Robert L. Taylor, Robert E. Joyner, Memphis, Tenn., for appellant.

James F. Schaeffer, Memphis, Tenn., for appellee.

Before McALLISTER, Chief Judge, POPE, Circuit Judge, and THORNTON, District Judge.

PER CURIAM.


On this appeal from a judgment for damages entered by the District Court on the verdict of the jury in favor of appellee, the oral arguments and briefs of attorneys and the record of the case have been carefully considered.

It appearing to the Court that the only evidence available to the appellee on the question of negligence were the physical facts growing out of a highway accident involving motor vehicles and skidmarks; these facts being presented to the jury through the testimony of an expert with his scientific conclusion as to which side of the road the collision occurred. The only issue of fact was whether the collision took place on the east or west side of the highway.

The appellant submits two questions on appeal:

I. "Is an answer to a hypothetical question admissible where it decides an ultimate question of fact?"

II. "Is an answer to a hypothetical question admissible where the hypothesis and answers are predicated upon speculation and assumption contrary to the evidence in the case?"

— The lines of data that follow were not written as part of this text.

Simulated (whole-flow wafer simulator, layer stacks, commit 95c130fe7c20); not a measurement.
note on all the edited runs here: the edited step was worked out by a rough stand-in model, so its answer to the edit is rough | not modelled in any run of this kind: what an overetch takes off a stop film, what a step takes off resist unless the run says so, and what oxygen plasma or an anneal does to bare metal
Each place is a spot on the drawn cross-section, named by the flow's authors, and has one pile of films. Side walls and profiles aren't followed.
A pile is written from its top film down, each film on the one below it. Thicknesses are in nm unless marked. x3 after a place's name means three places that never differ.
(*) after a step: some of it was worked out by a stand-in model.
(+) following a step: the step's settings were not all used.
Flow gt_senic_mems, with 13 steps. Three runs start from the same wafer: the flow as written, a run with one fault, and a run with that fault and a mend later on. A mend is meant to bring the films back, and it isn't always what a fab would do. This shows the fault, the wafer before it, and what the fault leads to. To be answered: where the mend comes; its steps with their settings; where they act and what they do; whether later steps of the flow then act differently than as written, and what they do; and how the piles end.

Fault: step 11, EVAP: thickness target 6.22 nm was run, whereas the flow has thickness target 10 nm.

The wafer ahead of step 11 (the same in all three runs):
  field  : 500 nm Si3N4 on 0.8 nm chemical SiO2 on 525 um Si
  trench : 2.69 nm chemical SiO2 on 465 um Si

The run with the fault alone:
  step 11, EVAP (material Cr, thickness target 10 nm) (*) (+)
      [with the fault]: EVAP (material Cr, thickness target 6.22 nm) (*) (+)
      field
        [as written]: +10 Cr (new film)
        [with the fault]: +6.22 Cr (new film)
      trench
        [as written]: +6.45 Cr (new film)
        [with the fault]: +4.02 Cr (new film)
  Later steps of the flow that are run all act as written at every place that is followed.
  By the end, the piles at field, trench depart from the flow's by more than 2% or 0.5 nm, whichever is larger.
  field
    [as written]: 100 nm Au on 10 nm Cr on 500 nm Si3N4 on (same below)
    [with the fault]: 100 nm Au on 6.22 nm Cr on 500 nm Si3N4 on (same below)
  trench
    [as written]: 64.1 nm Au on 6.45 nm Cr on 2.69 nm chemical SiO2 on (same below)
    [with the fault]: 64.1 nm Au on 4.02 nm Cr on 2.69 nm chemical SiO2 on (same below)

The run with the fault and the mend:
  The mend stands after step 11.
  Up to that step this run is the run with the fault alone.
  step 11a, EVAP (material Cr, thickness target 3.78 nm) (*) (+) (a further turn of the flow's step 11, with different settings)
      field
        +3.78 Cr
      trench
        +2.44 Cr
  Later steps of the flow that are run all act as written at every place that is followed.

The appellant made no objection to the construction of the hypothetical question at the time it was put to the witness and cannot be heard to complain about it now. The consideration to be given to the testimony of the expert was submitted to the jury under proper and complete instructions by the Trial Judge, leaving the jury free to exercise its untrammeled judgment upon the worth and weight of this testimony. United States v. Johnson, 319 U.S. 503-519, 63 S. Ct. 1233, 87 L. Ed. 1546.

The assignments of error being without merit, the judgment is affirmed.